I am trying to cut out the time that a process starts. This is the ps line. Is seems delimited by spaces.

 casper@casperhost02 1065$ ps -ef | grep [t]xg casper  5345     1 34 16:40 ?        00:06:56 q /casper_apps/casper/reader/q/txg_dr.q -g 1 -w 80000 -p 3041 -taq /casper_apps/casper/data/fiofs/hdb0 -bin /casper_apps/casper/reader/q -t1 /casper_apps/casper/data/file -cmq /casper_apps/casper/common/q -ref /casper_apps/casper/static -prg txg_dr

I wanted to just cut the time from the ps line and extract by field.. when I use cut and delimit by space, the time is in field ten.

casper@casperhost02 1075$ ps -ef | grep [t]xg | cut -d' ' -f10

16:40

However when I use awk, which id default delimited by space, it is field 5.

 casper@casperhost02 1076$ ps -ef | grep [t]xg | awk '{print $5}'

16:40

What is the difference between the field delimiter in awk and cut?

  • awk "squeezes" all contiguous white space by default to a single delimiter. – karakfa Dec 7 '17 at 19:13
up vote 0 down vote accepted

cut accepts a single-character delimiter, and is suitable only for very simple text file formats.

Awk is much more versatile, and can handle somewhat more complex field delimiter definitions and even (in some dialects) a regular expression. By default, Awk regards sequences of whitespace as a single delimiter.

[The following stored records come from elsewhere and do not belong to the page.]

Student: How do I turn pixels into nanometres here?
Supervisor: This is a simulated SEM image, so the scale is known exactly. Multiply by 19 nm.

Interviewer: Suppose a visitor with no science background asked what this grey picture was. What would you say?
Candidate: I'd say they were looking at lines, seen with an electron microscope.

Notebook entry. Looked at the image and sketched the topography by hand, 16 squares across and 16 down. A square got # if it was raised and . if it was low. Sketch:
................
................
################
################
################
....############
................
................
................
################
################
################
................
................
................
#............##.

Tangentially, you seem to be looking for the command pgrep. If you have to reinvent it, keep in mind that grep x | awk '{y}' can almost always be written awk '/x/{y}'.

cut counts the spaces, awk counts the fields, treating all the contiguous white space as one delimiter by default. Note that you don't need grep if you are already using awk

 ... |  awk '/txg/{print $5}'

you can also restrict the regex (or literal) match to the right field and eliminate false positives.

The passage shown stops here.